There are several circumstances which should be referred to before further discussion is had of the court's instructions in regard to estoppel. At the conclusion of appellant's case in chief appellees moved for directed verdicts based in part upon appellees' previous contentions that appellant's proof had varied from his theory of estoppel as alleged in the complaint and pre-trial order. At this point counsel for appellant moved to amend the pleadings to conform to the evidence by striking that portion of the pleadings which 'state, in effect, that there was a promise to pay if there was a forbearance of suit * * * and that just an ordinary pleading of estoppel (be) entered in its place * * *.' The trial judge, while indicating that he was of the opinion that appellees' motions for directed verdicts should be granted concluded that in the event of an appeal this court should have the benefit of a 'full record rather than * * * a part record' and 'Accordingly, I'm going to hold these motions in abeyance.' After the parties had rested their respective cases, appellees again moved for directed verdicts and, as before, the trial court declined to rule on these motions. Subsequently, appellant's motion to amend his pleadings to conform to his proof was denied by the trial court on the grounds that there was no evidence to support the motion to amend. 10

In delineating the issues which were to be determined by the jury, the trial court instructed them that:

This proceeding is for the purpose of determining the facts in order that it may be adjudged as to whether the statute of limitations is or is not a bar to this particular lawsuit. * * * Your consideration will be limited to the question as to whether or not Jack Simpson, acting for Northern Insurance Adjusters, promised the plaintiff that his injuries would be paid for and an equitable settlement made if the plaintiff Groseth would forbear suit and as to whether or not the plaintiff Groseth detrimentally relied on any such promise as was made and did for that reason forbear bringing suit within the two-year statutory period. 11

This instruction was followed by one in which the jury was told that:

As a matter of law, when the act or promise of one causes another to do or forbear from doing something he would have done or to do something which he otherwise would not have done, as the case may be then the other party is estopped from taking advantage of the act or omission caused by his own act or promise. * * * 12

It will be for you to determine in this case as to whether under all the facts and circumstances as disclosed by the evidence in this case and in the light of the allegations of plaintiff's complaint, as above set forth, plaintiff Groseth is entitled to the benefit of the doctrine of estoppel as herein set forth. * * * (Emphasis added.)

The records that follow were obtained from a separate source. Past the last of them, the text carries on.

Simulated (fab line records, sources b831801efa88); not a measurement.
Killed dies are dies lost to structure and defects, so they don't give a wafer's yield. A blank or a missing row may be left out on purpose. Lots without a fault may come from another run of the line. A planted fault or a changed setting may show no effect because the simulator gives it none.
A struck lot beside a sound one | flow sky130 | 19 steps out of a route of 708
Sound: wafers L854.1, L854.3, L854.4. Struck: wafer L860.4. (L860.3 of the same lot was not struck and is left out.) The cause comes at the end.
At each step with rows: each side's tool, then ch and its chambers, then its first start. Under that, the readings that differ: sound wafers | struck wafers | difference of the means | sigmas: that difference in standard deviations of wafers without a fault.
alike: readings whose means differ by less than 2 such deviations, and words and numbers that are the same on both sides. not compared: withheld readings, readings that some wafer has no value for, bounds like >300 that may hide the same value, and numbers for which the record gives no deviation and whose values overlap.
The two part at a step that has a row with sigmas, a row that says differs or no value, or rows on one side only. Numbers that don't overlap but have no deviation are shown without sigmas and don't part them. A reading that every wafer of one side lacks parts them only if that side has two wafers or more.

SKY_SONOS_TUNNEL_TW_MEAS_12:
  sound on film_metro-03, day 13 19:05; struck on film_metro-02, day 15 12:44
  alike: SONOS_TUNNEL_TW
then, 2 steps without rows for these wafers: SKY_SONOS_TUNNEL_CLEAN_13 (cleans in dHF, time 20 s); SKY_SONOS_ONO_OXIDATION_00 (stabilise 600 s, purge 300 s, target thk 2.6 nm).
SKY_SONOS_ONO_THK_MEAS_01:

At another point in the instructions the jury was informed that their

verdict must be for the defendants and all of them unless you find that the defendants or some of them made a binding promise to pay the plaintiff's claim if he would forbear bringing suit within the two year period next succeeding the date of the accident. 13

Each of the instructions and interrogatories, to which we have alluded, was timely and appropriately objected to by counsel for appellant.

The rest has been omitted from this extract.